Almost six years after her death, the estate of civil rights hero Rosa Parks is still being litigated. Court pleadings recently filed with the Michigan Supreme Court provide new details about the controversy surrounding Parks’ estate.
At the time of her death, Parks’ estate had liquid assets of only $372,000, but that did not include the undetermined value of her considerable memorabilia and the rights to the use of her name and image.
Parks’ left the majority of her estate to the Rosa and Raymond Parks Institute for Self Development (the “Institute”). The Institute is operated by Parks’ longtime friend, Elaine Steele (“Steele”) and educates the public on the civil rights movement. Parks, who never had children, left approximately 10% of her estate to her surviving nieces and nephews. The bulk of her estate she gifted to the Institute. Before her death, Parks had given the Institute the right to licence her image and likeness.
Shortly after her death, Parks’ nieces and nephews sought to have her Will declared invalid on the grounds that Steele unduly influenced their aunt to leave the majority of her estate to the Institute. Steele and her co-trustee, a retired judge, were removed as the trustees of the trust. Two attorneys, Chase and Jefferson, were appointed co-trustees by the probate court pending the conclusion of the Will challenge.
The Institute and Parks’ nieces and nephews eventually entered into a settlement. In the process of implementing the settlement, the probate court awarded Chase and Jefferson compensation of $100,000 from Parks’ estate. The Institute appealed the probate court’s decision to pay Chase and Jefferson that sum. The Michigan Court of Appeal upheld the payments to Chase and Jefferson. However, during the appeal, Chase and Jefferson and Parks’ nieces and nephews came to believe that the Institute breached the terms of the confidential settlement agreement by leaking information to the press.
Chase and Jefferson advised the probate court of the breach of confidentiality by the Institute. The probate judge overseeing the administration of Parks’ estate ordered that the Institute forfeit their rights to Parks’ estate and trust. In an extraordinary decision, the Institute lost all rights to Parks’ estate for violating the terms of the settlement.

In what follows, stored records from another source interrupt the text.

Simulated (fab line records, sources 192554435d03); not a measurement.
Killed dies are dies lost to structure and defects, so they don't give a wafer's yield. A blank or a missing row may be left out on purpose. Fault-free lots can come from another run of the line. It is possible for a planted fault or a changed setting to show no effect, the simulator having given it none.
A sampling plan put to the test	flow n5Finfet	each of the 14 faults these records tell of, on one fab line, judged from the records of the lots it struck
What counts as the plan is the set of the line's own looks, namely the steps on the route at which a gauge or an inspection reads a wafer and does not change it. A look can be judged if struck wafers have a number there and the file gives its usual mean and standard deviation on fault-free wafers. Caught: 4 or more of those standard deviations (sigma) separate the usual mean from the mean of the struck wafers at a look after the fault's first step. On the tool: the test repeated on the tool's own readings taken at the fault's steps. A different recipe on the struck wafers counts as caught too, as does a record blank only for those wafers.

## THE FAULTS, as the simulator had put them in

The Institute appealed that decision to the Michigan Court of Appeal and lost again. The appellate court affirmed the probate court’s decision and praised the work performed by Chase and Jefferson as the value of the estate had increased greatly under their administration. The Institute is now seeking to have the Michigan Supreme Court review the case. In their pleadings, the Institute accuses the probate court of corruption.
Currently, Parks’ memorabilia is held by Guernsey’s Auctioneers who hope to sell the whole collection to a museum or educational institution. The proceeds of the sale of the memorabilia will be paid to Parks’ estate. Thankfully, Parks’ legacy is sure to survive the controversy surrounding the administration of her estate.